Friday, 12 September 2014

Law: Impossible for China to Have a Democratic Regime

Impossible for China to Have a Democratic Regime
Translated by Chen-t'ang 鎮棠, Edited by Karen L., Written by 羅沛霖 (Law Pui-lam)
Original: http://www.passiontimes.hk/article/09-10-2014/18765 

(Photo: Naixi Village in Beijing, which sounds the same in Cantonese as "Cunnilingus Village")
(Photo source: www.bjnxc.cn )


For decades, the "democratic-reunificationists" in Hong Kong have been chanting slogan in a futile manner, and never did it delve into the democratic development in China. The society of China simply cannot foster a democratic regime, of which this judgement is based on an investigation into a village election in China.

In 1999, the very first round of election among villages was held in the Guangdong province. By "one person, one vote", the committee was elected to take responsibility of managing the social and economic affairs for the village. Besides the right to vote, villagers can be elected as well. It was clearly stated that even if villagers are not nominated by the Villagers Nomination Committee as candidates, they will not be excluded the right to participate in the election, whereas the Branch Party Secretary and other posts were assigned directly by the Communist Party as usual. As for the village of my study object, it was a "trial spot", where the village election was carried one year before 1999.

In that village, all kinds of matters (e.g. selling lands, building factories, introducing FDI, building roads, executing policies from the central authorities) were controlled by the Party members originally, especially the Branch Party Secretary, who had hence brought a great deal of fortune within his family. Some villagers told me his "visible assets" (properties and flats) by the time were worth approximately 500 million RMB (1998, ~60 million USD). 

It was learnt that the secretary wanted to grasp the social and economic resources, so he decided to take part in that election. Yet many villagers, if not all, regarded this election as a hopeful one to elect a committee chairman against the secretary and for the reallocation of resources.

There's no reasons for me even back then not understanding what the function of election to CCP: a means to pacify the conflicts in the rural society brought by Reform and Opening Up. Yet I did see it as a precious chance to let the mainland society get onto the path towards democracy, however, it remains an unreasonable dream after all.

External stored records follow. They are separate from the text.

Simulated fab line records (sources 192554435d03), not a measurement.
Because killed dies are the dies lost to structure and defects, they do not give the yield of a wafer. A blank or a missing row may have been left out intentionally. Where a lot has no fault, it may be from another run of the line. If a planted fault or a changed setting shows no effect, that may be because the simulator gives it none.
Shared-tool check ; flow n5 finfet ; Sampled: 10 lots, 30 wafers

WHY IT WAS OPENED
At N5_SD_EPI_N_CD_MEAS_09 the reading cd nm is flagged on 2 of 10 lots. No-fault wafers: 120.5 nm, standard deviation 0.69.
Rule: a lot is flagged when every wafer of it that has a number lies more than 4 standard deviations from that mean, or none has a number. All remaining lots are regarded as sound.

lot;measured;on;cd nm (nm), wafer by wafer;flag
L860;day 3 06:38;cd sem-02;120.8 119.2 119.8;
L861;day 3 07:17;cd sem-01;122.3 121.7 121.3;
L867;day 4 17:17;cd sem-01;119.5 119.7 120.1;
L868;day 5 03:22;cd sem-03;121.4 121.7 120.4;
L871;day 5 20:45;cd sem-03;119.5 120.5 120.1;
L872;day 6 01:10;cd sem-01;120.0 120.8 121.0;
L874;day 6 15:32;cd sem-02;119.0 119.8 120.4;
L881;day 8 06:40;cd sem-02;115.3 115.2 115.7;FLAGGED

In the beginning there were villagers studying the regulation of election, attempting to figure out the methods to ensure nomination of their preferable candidates and ways of canvassing, even the preparation avoiding interference during the election processes. All of these made me feel that the crux of a democratic election is well-known in a village where such election never exist. I thought it was brought by the power of a free market, and I believed in the logic "economic reform will bring about changes in society, culture and politics" on China. But when I tried to understand more in their views, what I found happened to be another story and logic.

"When election takes place, we must vote for the members of our own clan (family members within some generations) regardless of their capabilities. Eventually, he is from our clan! He will surely help if anything happens to our family." This is what a young villager told me -- well, in fact, all villagers believed in such logic. It never comes to the villagers to elect someone with competency, because this one with ability, in their minds, will only make benefit within one's own clan and no advantages will be there for other villagers - just like the Branch Party Secretary and his clan.

Clans were there in villages rather than societies!

I later found out that "clan" relationship has been the deepest interpersonal relationship in mainland China. Since the CCP has taken over it, they changed the game rule of resource allocation: focus shifted from economic resources to political ones. The riches were lambasted with their properties and land confiscated. Politically they became the rags. This is not a sole change of personal status, but involved the entire family, or some referred it as clan. Let me put it this way, landlords and rich peasants or the elites in the past can only marry those with the same "political status". Clan, as it always do. It's just a matter of forms.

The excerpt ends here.